While world attention has been focused on the dramatic political upheaval in Eastern Europe, the same forces of failed communist ideology, dictatorial power and national separation continue to work quietly but aggressively on the Korean peninsula, a geographic area that was important during the Cold War and which will have even greater strategic significance in the emerging global economic competition.
Like that of the divided Germany, the day of Korean unification may not be far off. In the meantime, the circumstances there require a continued U.S. presence, and patience. North Korea at one time was edging closer to agreement with the South on the political issues of reunification. That movement stopped abruptly when Chinese tanks crushed the democratic uprising in Tiananmen Square.
North Korea, unlike the satellite countries that have broken away, politically if not physically from the Soviet Union, so far has managed to cling to an outdated political and economic notion that is being swept away in the rest of the world by the tide of democracy and capitalism. The North continues to behave as if there is a future in being a client state of either the Soviet Union or China. The reality of the global political and economic order says otherwise. In the coming trade wars, North Korea is an ally that neither Beijing nor Moscow can afford. Like Nicaragua and Cuba, it is a monument to the failure of an ideology — one that must be abandoned in order for its country to survive.
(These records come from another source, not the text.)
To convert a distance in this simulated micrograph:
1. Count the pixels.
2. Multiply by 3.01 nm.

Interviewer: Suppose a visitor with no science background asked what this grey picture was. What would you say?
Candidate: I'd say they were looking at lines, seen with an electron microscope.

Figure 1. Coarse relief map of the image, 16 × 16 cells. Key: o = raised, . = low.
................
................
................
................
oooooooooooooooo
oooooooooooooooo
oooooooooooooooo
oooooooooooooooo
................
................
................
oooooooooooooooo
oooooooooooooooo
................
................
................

The reunification of the Koreas is a goal shared by people on both sides of the border. Again, like the Germans, Koreans want the artificial boundary removed, but unlike East Germany, North Korea has an entrenched, charismatic leader in the aging Kim Il Sung, a man who like Mao and Ho Chi Minh can maintain control by sheer strength of personality.
The immediate obstacles to unity are the slowed pace of liberalization in China and Sung’s power. When China surges into the future, North Korea, already abandoned by the Soviets, will be left standing virtually alone. Without Sung, it will be bereft and leaderless. In a demilitarizing and increasingly economically driven world, its people will stare over the 38th Parallel at the five-times-more-prosperous South.
Despite the inevitablility of North Korea’s eventual sagging and collapse, the United States would make a serious mistake if it accelerated the rate of troop withdrawal from the Korean peninsula.
Approximately 43,000 U.S. troops remain in South Korea (7,000 will be brought home in the next three years), which at this time offers the U.S. its only secure location for major bases and presence in the Pacific Rim. Korea is a key U.S. ally in the region, together providing an economic buffer against both China and Japan, providing a measure of security and stability in a dynamic region. It is a valued trading partner and an important key to the Asian market.
As the United States and its international allies near the 40th anniversary of the “forgotten war” that took 54,000 American lives, America should not forget that it was in Korea in the 1950s for important strategic and geographic reasons.
In the next milennium, the strategic imperatives will be different, but Korea’s vital geography will not have changed.